So I’ve come up with a cunning plan. It doesn’t involve messing with nature; just eating it. And it tastes rather good. Before you take up your pen to write about me being a dreadful man suggesting we eat those fluffy wuffy little darlings, think about it. Squirrel meat meets many criteria. First, it’s low in fat and, unless it was brought up next to a chemical plant, it’s more or less organic. Then it’s cheap and, despite its American accent, it’s local. I’ve even been watching one outside my kitchen window while writing this. How much more local can you get?

So what’s it taste like? Well I can assure you that it doesn’t taste of hazelnuts in the same way beef doesn’t taste of grass. Some suggest it tastes a bit like chicken but those same people reckon that everything including banana pizza tastes like chicken so that doesn’t help. I’d describe it as a bit like chicken but also like rabbit with maybe a bit of a sweeter taste not unlike lamb or mutton. It’s delicious.

So why not find a game dealer, demand a squirrel and expand your culinary repertoire? It’s certainly not weird and, unless you get really hung-up on Beatrix Potter’s Squirrel Nutkin stories, it’s a way of increasing the variety of your diet. And while eating them might not actually correct the effects of their invasion, at least it’s not going to make anything worse. And it gives us the satisfaction that the native red skin didn’t get driven close to extinction in vain.

Grey squirrel with pearl barley and root vegetables

Most game dealers should be able to get you squirrel. It will be gutted and skinned and ready for the pot. And in this recipe, is left whole for cooking before incorporating into the rest of the ingredients.

Serves two

  • One grey squirrel – left whole
  • One small onion – peeled and diced
  • One medium potato – peeled and diced
  • Two carrots – peeled and diced
  • One stick of celery – diced
  • One sprig of thyme
  • A good handful of pearl barley
  • Salt and freshly-ground black pepper

Pre-heat the oven to 180°C (gas mark 4)

Place the squirrel in a roasting dish, cover with water, add a little salt and pepper, cover with foil and place in the oven for two hours. Remove from the oven, allow to cool a little and then lift the squirrel onto a plate so that you can pick the meat off the bones. Be careful not to include any small rib bones in the reserved meat.

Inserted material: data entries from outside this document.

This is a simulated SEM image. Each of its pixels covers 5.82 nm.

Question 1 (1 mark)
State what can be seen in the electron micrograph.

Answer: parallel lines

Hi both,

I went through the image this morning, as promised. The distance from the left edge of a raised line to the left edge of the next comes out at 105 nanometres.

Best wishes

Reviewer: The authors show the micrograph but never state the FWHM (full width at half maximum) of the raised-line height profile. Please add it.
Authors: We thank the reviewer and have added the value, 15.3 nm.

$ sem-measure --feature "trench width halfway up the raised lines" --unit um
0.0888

Pass the resulting stock through a fine sieve into a saucepan, add the onion, potato, carrots, celery, thyme and barley, bring to the boil and simmer for 20 minutes. Add the squirrel meat and simmer for a further five minutes. If there’s too much liquid, pour most of it off into another pan and reduce it at a fast boil before returning. Then taste and season if necessary.

Serve in warmed bowls with crusty bread or maybe some dark green buttered cabbage.